“You can have it all,” they said, and maybe you can, but it comes at a personal cost. Women entering middle age today, the Generation Xers, were told as kids to dream big; to envision having a successful career, a happy marriage and well-adjusted children. Now, the dream also includes a beautiful, spotless home, organic home-cooked meals; all the while staying physically fit and perfectly coiffed. It’s no wonder women born between 1965 and 1980 are feeling the pressure and if you add to the laundry list of expectations caring for aging parents, navigating a divorce or living with a serious illness, adulting can throw even the most well-balanced woman off her even keel.
Middle-aged adults are often referred to as the “sandwich generation” pressed between the responsibilities of caring for children still at home as well as older parents. But in contrast to the giant Baby Boomer generation, Gen Xers are a smaller group and many more of these women are working. According to AARP, the average caregiver is a 49-year-old working woman. She is also more likely to have parents who are divorced which may complicate caregiving.
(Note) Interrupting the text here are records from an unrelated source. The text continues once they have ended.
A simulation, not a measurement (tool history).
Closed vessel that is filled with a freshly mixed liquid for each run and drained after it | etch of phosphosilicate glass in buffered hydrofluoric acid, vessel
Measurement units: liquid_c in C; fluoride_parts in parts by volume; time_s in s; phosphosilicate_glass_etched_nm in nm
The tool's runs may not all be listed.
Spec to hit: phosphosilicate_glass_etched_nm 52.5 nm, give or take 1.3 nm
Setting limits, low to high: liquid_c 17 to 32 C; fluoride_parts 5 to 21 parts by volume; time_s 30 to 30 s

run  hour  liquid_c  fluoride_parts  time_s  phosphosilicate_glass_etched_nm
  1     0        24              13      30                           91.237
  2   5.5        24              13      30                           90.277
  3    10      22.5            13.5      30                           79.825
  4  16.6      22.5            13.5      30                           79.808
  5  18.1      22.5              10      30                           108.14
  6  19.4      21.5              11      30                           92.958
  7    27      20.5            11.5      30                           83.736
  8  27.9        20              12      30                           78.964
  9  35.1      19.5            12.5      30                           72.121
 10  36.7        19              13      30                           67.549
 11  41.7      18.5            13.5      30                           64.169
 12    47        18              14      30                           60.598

In an era of self-care and mindfulness, middle-aged women are struggling and according to a recent NPR interview with author Ada Calhoun, many feel shame or disappointment that they aren’t living up to the expectations they had for themselves given their opportunities earlier in life. Calhoun’s new book, Why We Can’t Sleep, looks into the American dream for Gen X women and uncovers some startling statistics.
According to the Equality of Opportunity Project at Harvard, despite the fact that Generation X women are known to be extremely hard working and put added stress on themselves to achieve more, only 1 in 4 will ever out-earn her father. And with housing, health care and other living expenses rising, it’s getting harder and harder to earn a decent middle-class income.
How can middle-aged women cope better? Just as you pick your battles while raising children, Gen X gals may need to adjust their expectations of themselves and focus on excelling at the things that matter most. Maybe it’s parenting, or being a great friend. For some, sanity lies is a daily run or using Sunday to prep healthy food for the week. We all want to be great at everything but some days good enough will have to suffice. And if peers (and families) support one another, rather than create a culture of competition, the middle years can be just a little less difficult and stressful.